Autry National Center
4700 Western Heritage Way, Los Angeles, CA 90027
American Indian Arts Marketplace
Brings Top Native Artists to Southern California
The largest Indian marketplace in Southern California showcases 185 top artists and performers in a family-friendly setting
Saturday, November 6, and Sunday, November 7, 2010
10:00 a.m.–5:00 p.m.
The Autry National Center presents its annual American Indian Arts Marketplace, featuring top Native American artists from across the country selling their pottery, jewelry, sculptures, paintings, mixed-media works, weavings, beadwork, woodcarvings, and other cultural items. The event continues to grow each year with 185 artists representing more than 40 tribes will be on hand to show and discuss their traditional methods and contemporary art forms with visitors. The 30,000-square-foot Marketplace includes performances by Native dancers, musicians, and storytellers, plus other musical acts throughout the weekend. It also features hands-on activities for children and artist demonstrations. Native American food will be available as well as a varied menu in the Autry’s Golden Spur Cafe.

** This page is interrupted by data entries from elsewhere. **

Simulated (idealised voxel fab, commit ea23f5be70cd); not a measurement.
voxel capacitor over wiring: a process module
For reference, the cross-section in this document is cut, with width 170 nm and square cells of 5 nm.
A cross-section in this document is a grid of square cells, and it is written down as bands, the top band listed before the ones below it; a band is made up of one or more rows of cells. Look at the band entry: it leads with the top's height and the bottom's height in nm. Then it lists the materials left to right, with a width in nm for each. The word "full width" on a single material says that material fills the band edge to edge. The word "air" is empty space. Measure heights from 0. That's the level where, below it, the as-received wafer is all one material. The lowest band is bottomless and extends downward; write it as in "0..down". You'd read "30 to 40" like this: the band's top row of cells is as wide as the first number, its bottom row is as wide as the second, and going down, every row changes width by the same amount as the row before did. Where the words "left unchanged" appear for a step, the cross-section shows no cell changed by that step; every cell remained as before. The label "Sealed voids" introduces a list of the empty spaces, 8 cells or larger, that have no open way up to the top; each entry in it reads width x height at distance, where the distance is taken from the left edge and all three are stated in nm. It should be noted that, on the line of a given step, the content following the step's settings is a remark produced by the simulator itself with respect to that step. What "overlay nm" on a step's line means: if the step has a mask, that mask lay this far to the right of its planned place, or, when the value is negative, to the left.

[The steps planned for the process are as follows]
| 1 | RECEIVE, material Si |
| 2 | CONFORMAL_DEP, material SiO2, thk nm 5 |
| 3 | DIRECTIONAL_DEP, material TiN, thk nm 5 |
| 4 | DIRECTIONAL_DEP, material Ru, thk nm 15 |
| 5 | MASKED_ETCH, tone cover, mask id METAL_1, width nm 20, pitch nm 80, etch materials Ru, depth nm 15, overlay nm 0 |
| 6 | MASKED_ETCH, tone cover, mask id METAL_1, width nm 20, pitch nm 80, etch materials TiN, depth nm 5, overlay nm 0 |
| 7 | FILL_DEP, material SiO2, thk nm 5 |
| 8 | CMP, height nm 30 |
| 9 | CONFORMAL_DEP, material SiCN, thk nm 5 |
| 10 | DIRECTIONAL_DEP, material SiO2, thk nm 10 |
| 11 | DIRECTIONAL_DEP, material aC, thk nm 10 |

Returning to the Marketplace this year are multi–award-winning artists whose works can be found throughout the U.S. and around the world, including 2009 Best of Show/Textile winner TahNibaa Naataanii, 2009 Jackie Autry Purchase Award winner Roger “Sosakete” Perkins, and 2009 Best of Painting/Mixed Media/Photography winner Terrance Guardipee. Also returning are contemporary jeweler Veronica Poblano and Lakota artist Rex “Wambli Sapa” Carolin, who will erect a traditional Lakota tipi on the Marketplace grounds and explain why the tipi is significant to the Lakota people. The Marketplace and the Autry abide by the American Indian Arts and Crafts Act of 1990; all artwork sold on the grounds of the Marketplace is sold by the American Indian artist who has created the piece.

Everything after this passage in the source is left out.